Peter Scalamandre & Sons, Inc. v State of New York
2009 NY Slip Op 06209 [65 AD3d 774]
August 13, 2009
Appellate Division, Third Department
Published by New York State Law Reporting Bureau pursuant to Judiciary Law § 431.
As corrected through Wednesday, September 30, 2009


Peter Scalamandre & Sons, Inc., Appellant, v State of New York, Respondent.

[*1] Darrell W. Harp, Clifton Park, for appellant.

Andrew M. Cuomo, Attorney General, Albany (Paul Groenwegen of counsel), for respondent.

Spain, J. Appeal from an order of the Court of Claims (Hard, J.), entered July 15, 2008, which, among other things, denied claimant's motion for summary judgment.

In April 2000, claimant successfully bid on a bridge rehabilitation project located in Suffolk County and began construction work the following June. As set forth in defendant's project design specifications, claimant's successful bid included, among other things, a detailed welding proposal setting forth the manner in which certain welding work was to be performed. While claimant's submission complied with the design specifications, upon subsequent review, defendant discovered that the type of welds called for—both in its own design specifications and claimant's proposal—were not in conformity with the New York State Steel Construction Manual (hereinafter the manual), as contractually required. In April 2001, after notifying claimant of the error, defendant revised the relevant welding specifications to conform with the manual and asked claimant to submit a welding proposal using those revised procedures. The following month, claimant submitted a revised proposal that incorporated similar improper welding procedures as before, which defendant rejected. Thereafter, in July 2001, claimant submitted a manual-compliant welding proposal reflecting that the extra work would cost defendant an additional $415,000. [*2]

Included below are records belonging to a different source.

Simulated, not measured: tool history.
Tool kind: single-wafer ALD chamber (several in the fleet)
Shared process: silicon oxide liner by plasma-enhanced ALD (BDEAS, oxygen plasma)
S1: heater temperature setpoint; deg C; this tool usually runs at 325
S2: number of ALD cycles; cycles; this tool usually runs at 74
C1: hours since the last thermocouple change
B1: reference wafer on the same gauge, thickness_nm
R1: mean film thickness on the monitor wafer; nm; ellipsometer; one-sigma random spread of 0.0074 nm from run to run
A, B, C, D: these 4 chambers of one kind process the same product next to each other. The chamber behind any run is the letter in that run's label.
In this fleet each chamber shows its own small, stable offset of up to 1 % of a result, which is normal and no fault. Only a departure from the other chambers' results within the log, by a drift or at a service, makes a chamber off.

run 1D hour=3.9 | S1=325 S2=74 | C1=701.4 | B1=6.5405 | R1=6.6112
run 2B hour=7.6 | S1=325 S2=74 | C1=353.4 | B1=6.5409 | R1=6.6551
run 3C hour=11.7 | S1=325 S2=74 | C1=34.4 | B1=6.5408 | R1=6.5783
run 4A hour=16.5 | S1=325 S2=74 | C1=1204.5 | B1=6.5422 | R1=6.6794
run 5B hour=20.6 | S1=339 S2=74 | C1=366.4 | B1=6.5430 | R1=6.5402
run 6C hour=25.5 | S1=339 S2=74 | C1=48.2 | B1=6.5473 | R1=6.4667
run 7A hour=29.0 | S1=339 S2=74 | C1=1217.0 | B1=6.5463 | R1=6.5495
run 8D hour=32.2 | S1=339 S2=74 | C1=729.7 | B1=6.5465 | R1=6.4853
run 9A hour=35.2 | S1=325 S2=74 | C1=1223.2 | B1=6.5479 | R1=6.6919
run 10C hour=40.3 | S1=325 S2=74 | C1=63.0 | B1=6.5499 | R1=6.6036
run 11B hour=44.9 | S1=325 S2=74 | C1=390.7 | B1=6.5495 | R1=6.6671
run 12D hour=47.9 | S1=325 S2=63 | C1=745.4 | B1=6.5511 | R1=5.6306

After reviewing claimant's proposal, defendant decided that the welding work would be "too time-consuming and too late in the construction season" to permit completing the project by the November 2001 construction deadline. As a result, in September 2001, defendant decided to utilize an alternate nonwelding procedure and invited claimant to submit a proposal. In January 2002, after claimant declined to participate in the nonwelding alternative, defendant omitted the relevant welding work from the project and put the nonwelding specifications out for rebid. Claimant declined to rebid, asserting that the omission of the welding work from the project had caused it financial harm. After unsuccessful attempts to negotiate a settlement, claimant commenced the instant action for breach of contract seeking recovery for its alleged lost profits. Following joinder of issue and discovery, claimant moved for summary judgment. Defendant opposed the motion and cross-moved for summary judgment dismissing the claim. The Court of Claims denied both motions. Claimant now appeals and we affirm.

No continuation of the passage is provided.